Against Meidias

Demosthenes

Demosthenes. Vol. III. Orations, XXI-XXVI. Vince, J. H., translator. Cambridge, MA: Harvard University Press, 1935 (printing).

Just think. The instant this court rises, each of you will walk home, one quicker, another more leisurely, not anxious, not glancing behind him, not fearing whether he is going to run up against a friend or an enemy, a big man or a little one, a strong man or a weak one, or anything of that sort. And why? Because in his heart he knows, and is confident, and has learned to trust the State, that no one shall seize or insult or strike him.

That sense of security, then, with which you walk the streets—will you not guarantee it to me before you set off home? How can I reasonably expect to survive after what I have suffered, if you leave me in the lurch? Perhaps someone will say, Take heart! You will not be insulted again. But if I am, will you be angry with him then, after acquitting him now? Do not, gentlemen of the jury, do not betray me or yourselves or the laws.

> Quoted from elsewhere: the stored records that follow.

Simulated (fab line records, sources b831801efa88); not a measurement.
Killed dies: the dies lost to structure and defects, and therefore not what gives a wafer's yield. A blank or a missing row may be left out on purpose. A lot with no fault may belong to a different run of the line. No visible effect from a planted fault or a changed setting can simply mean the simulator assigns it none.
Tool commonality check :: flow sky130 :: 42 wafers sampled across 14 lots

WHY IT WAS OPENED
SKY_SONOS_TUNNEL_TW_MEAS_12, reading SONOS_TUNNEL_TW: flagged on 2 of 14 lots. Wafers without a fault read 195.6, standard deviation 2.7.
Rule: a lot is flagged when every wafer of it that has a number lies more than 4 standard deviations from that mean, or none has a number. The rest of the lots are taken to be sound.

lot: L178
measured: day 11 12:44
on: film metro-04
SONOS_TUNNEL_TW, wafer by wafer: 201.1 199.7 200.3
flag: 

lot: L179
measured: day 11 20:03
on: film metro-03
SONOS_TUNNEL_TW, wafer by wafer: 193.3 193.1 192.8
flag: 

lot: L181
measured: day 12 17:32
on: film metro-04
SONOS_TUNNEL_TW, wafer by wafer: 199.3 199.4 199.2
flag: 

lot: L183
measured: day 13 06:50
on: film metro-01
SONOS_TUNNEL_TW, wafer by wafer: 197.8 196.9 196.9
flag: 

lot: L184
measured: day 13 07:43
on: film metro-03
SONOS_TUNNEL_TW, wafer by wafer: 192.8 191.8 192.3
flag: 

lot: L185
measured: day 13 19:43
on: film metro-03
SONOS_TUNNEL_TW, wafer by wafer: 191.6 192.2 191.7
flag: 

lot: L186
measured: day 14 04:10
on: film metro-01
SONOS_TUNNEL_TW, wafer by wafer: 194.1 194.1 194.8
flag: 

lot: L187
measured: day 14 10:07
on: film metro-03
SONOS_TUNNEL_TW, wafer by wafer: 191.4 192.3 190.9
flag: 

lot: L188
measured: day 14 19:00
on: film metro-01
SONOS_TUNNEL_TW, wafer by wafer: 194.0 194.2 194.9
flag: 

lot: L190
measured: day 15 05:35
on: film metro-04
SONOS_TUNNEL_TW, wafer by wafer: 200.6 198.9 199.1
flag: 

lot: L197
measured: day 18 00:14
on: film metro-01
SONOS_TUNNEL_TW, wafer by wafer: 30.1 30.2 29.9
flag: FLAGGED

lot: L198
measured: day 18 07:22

For if you would only examine and consider the question, what it is that gives you who serve on juries such power and authority in all state-affairs, whether the State empanels two hundred of you or a thousand or any other number, you would find that it is not that you alone of the citizens are drawn up under arms, not that your physical powers are at their best and strongest, not that you are in the earliest prime of manhood; it is due to no cause of that sort but simply to the strength of the laws.

And what is the strength of the laws? If one of you is wronged and cries aloud, will the laws run up and be at his side to assist him? No; they are only written texts and incapable of such action. Wherein then resides their power? In yourselves, if only you support them and make them all-powerful to help him who needs them. So the laws are strong through you and you through the laws.

Therefore you must help them as readily as any man would help himself if wronged; you must consider that you share in the wrongs done to the laws, by whomsoever they are found to be committed; and no excuse—neither public services, nor pity, nor personal influence, nor forensic skill, nor anything else—must be devised whereby anyone who has transgressed the laws shall escape punishment.

Those of you who were spectators at the Dionysia hissed and hooted Meidias when he entered the theater; you gave every indication of your abhorrence, though you had not yet heard what I had to say about him. Were you so indignant before the case was investigated, that you urged me to demand vengeance for my wrongs and applauded me when I brought my plaint before the Assembly?

And yet now, when his guilt has been established, when the people, sitting in a sacred building, have anticipated his condemnation, when all the other crimes of this miscreant have been sifted, when it has fallen to your lot to be his judges and it lies in your power to conclude the whole affair by a single vote—now, I say, will you hesitate to succor me, to gratify the people, to give all a lesson in sobriety, and to enjoy perfect safety for the rest of your lives, by making an example of the defendant for the instruction of others?

Therefore for all the reasons that I have urged, and above all for the honor of the god whose festival he has been convicted of profaning, punish this man by casting the vote which piety and justice alike demand.